We also have planned another Harrogate Agenda workshop, this one to be held on 18 October. The venue is the Best Western Consort Hotel in Rotherham, and you can get booking details by e-mailing Niall Warry. I'll write again on this shortly.

Meanwhile, the essence of Harrogate Agenda is tasking shape under our very eyes, as the English constitutional settlement comes under scrutiny and detailed questions are being asked about how we are governed.

Leaping into the fray is Matt Ridley in The Times (paywall), who offers an interesting addition to the media coverage of the political class and its new found interest in answering the West Lothian question.

The piece serves as a reminder that the declared wishes of the political parties, be it English votes on English laws or regional assemblies, has little or nothing to do with correcting the constitutional injustice that sees Scots, Welsh and Northern Irish MPs vote on legislation that doesn't affect their own constituents.

What we are seeing is the servicing of narrow political interests, whether that is attempting to bring back the idea of EU-driven regional government, or attempt to ensure MPs from the three smaller home nations can still vote on English matters when it is politically expedient. Certainly, as Ridley points out, we want nothing of their damn regions:
… in 2004 the people of the northeast spoke with one voice, or at least by a margin of almost four to one, against the idea of a regional assembly. Why? Because, although they like localism, they feel loyalty to England rather than any artificial entity called the northeast. The inhabitants of Sunderland or Berwick or Stockton have less than no desire to be governed from Newcastle. In 2004 they knew a bureaucratic white elephant when they saw one.
Neither solution, of course, has anything to do with democracy. Rather, the kratos (power) is joined at the hip with the politicos, the politicians, making this yet another example of politician power, or politicracy, as we have come to call it. And, as usual, the rest of us, the people, don't get a look in.

Decisions on the table are not being taken by voters. Whether it is Labour MPs and councillors who held a private meeting on English devolution (link) or David Cameron's handpicked attendees who met at Chequers, any "settlement" that emerges will not be of our making. What should be our decision will instead be an imposition.

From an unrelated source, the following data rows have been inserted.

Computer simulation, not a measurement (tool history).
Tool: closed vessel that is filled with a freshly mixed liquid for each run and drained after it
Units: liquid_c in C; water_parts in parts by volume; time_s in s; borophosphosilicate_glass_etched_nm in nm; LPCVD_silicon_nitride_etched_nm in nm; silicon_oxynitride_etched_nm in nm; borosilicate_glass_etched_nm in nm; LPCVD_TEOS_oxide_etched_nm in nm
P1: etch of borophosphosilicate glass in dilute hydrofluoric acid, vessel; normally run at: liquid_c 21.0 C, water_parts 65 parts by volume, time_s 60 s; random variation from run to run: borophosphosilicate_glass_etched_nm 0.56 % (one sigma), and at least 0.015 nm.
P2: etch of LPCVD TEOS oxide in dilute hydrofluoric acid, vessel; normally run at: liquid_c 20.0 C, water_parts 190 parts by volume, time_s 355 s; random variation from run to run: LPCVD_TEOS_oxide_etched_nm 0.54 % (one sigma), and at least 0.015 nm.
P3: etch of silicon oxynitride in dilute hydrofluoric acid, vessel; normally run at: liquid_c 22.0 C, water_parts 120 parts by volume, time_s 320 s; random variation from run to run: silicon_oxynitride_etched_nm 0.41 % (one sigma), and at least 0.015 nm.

Nevertheless, there is some hope. With Matt Ridley telling us that the last thing England needs is another expensive tier of government, a number of prominent politicians have been advocating a solution for England that lends itself to the evolution of real people power – democracy and accountability.

In order to ensure that English identity is not sliced and diced for EU convenience, we need to see real devolution, with control moving from the centre to the cities and counties, with sufficient flexibility to devolve further as suits the needs of the local community.

Such a move would relocate decision making to a local level, from where voters can take control of the decisions and bring about democracy. Thus says Ridley:
Proper financial accountability at the level of the county, rural or metropolitan, would transform local democracy and attract better councillors. Single-tier counties (many of which are bigger than some American states) would start to compete on price or on quality of service instead of competing, as they do now, on their ability to extract largesse from central government. We should emulate the way America uses state government as a laboratory to test policy.
This is a vision which is not so very far from The Harrogate Agenda. And it is the agenda that makes clear why membership of the EU runs contrary to real democracy - the EU's idea of representative democracy is wholly incompatible with vibrant direct democracy. Ridley adds his own views on the potential conflict:
Of course, there is a heck of a lot that counties (and nations) would not be allowed to do by Brussels: compete on VAT, abolish agricultural subsidies and so forth. But at least we would flush this out. At the moment nobody realises just how many of the decisions that politicians pretend to take are in fact handed down by unelected Eurocrats to unelected Sir Humphreys with a token nod through parliament. Genuine English home rule would soon clash with the technocratic version offered by Brussels. Another reason to like it.
Creating an English Parliament, or giving power to the regions, will not transfer power to the people. They will have no direct part in decision-making. People have to be part of the process if politics is ever going to mean anything to them, and that means direct democracy.

The interesting thing is that people are demonstrating that they are not tired of politics. They are tired of politicians or, more particularly, they are sick to the hind teeth of being taken for granted by politicians. They are sick of being taken for fools.

The city and county model already enjoys cross party support, with Tam Dalyell speaking in favour of its implementation across the whole of the UK, not just England.

Labour's Hilary Benn has advocated the same solution, as did Conservative MP, Jeremy Lefroy and this, of course, is where Owen Paterson stands. For the first time in a very long time, we might finally have the makings of a fair fight between politicracy and democracy – and the weight of numbers is on our side.